(Note: The following post contains spoilers from Season One. No spoilers for Season 2, however. I will put up a post later on going into further depth on how the events of Season Two will impact the future of the show.)
I’ve been a fan of the U.S. remake of House of Cards ever since it premiered. The pilot, directed by David Fincher, was some of the most exciting television that I had ever seen, and the performances by Kevin Spacey and Robin Wright were more than enough to merit a binge through the series. Many have criticized both the show and Netflix as the decline of television, and that it kills the regular formula of television of one episode per week. If you ask me, I applaud both Netflix and the show’s creator/show-runner Beau Willimon for this formula, and I much prefer this format than of regular television, and that’s probably due to my ADD and impatience. So Netflix decided to put up the highly anticipated season 2 on Valentines Day, February 14th. A rejoice for losers like me with no dates, but a loud “NO!!” from married men and women, I have powered through all 13 episodes of this new season, and I gotta be the first to say it doesn’t disappoint.
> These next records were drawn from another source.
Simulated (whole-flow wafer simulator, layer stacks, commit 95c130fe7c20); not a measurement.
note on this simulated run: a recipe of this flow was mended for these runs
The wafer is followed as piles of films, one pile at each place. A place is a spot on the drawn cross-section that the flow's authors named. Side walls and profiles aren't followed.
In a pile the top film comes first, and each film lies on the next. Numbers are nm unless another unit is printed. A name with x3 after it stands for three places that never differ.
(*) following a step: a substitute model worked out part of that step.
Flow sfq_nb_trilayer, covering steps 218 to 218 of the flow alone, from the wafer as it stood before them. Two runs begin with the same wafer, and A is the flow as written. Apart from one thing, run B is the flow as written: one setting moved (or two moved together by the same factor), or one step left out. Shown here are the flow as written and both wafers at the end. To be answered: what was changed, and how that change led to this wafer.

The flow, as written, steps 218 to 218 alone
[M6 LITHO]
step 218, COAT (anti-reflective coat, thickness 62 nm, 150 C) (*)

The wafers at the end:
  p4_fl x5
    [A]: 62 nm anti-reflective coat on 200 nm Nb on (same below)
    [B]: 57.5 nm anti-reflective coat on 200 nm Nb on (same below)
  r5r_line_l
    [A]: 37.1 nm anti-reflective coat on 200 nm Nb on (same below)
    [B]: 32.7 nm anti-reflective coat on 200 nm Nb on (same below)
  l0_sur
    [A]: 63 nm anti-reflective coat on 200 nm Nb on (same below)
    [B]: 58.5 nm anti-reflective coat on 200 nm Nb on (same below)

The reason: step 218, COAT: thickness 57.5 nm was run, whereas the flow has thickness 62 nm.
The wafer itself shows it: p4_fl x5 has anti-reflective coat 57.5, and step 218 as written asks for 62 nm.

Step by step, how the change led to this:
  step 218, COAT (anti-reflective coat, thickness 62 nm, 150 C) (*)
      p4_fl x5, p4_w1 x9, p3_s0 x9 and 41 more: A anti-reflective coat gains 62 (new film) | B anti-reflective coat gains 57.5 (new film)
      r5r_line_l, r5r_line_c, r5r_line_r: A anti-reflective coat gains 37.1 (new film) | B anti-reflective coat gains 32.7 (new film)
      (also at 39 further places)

Kevin Spacey and Robin Wright return to play the power couple of the Underwood’s. Frank has just assumed the office of Vice President of the United States, and this now means that both Frank and Claire are now more exposed than they have ever been. The band of journalists, with its leader being Zoe Barnes played once again by Kate Mara (Go Giants!) are still trying to tie Frank to the suicide of Peter Russo from the last season. While Frank looks over his shoulder with the possibility of being caught for his crime, there is a storyline about the Chinese that drives the season through its 13 episodes, and that’s all I’m going to say on that.
With House of Cards, the plot is always twisting and turning, so I’ve kept my summary of this new season to a mum. However, in this season, the twists and turns are brought all the way up to 11, and for those who have already watched the first episode of this new season, you’d know where I’m coming from. Before I watched the first episode, a colleague of mine texted me a rather amusing reaction to the first episode that I cannot repeat here on this site due to its vulgar content, because if there’s one thing I’m not, it’s vulgar (that’s a lie, like Frank Underwood’s lies). And due to the idea of not entirely knowing what’s coming next in this season makes Season 2 a worthy successor to the first season, with the show feeling larger and better than it’s already stellar first season. The show’s already beautiful cinematography is also elevated heavily in this season, as watching this film on my 26 inch television looks astonishing, and real. That’s either the power of my wonderful little Blu Ray that I watch the show on, or something else, but I was just in awe looking at the show from a technical perspective. David Fincher’s visual touch was already established from the beginning, and while he unfortunately didn’t have time to direct an episode this season (he was off filming the highly anticipated adaptation of Gillian Flynn’s Gone Girl, which is a pretty good excuse), he left a lasting impact on the show’s look.
The writing is also as terrific as it can get, with Willimon writing many of the seasons episodes himself. The character development is fantastic, and more focus is put on many of the side characters in this season, which gives the show a unique and rather fascinating spin. Kevin Spacey and his monologues are as morbidly funny as they can be, with the actor in fine form as Frank Underwood. Robin Wright, coming off her Golden Globe win for last season, is also very electric and cold as can be as Claire Underwood, with a lot more focus on her than in the last season. I don’t want to go into too many details on this season, as I will discuss my detailed thoughts in a post that will be up soon (when will it be, I’m not sure, as binging 13 episodes can take a toll on you). So I’m going to go sleep now, and while I do that I highly recommend that you go watch this new season of House of Cards, the best show not on television. If you haven’t even bothered to watch Season 1, then this is a wake up call for you.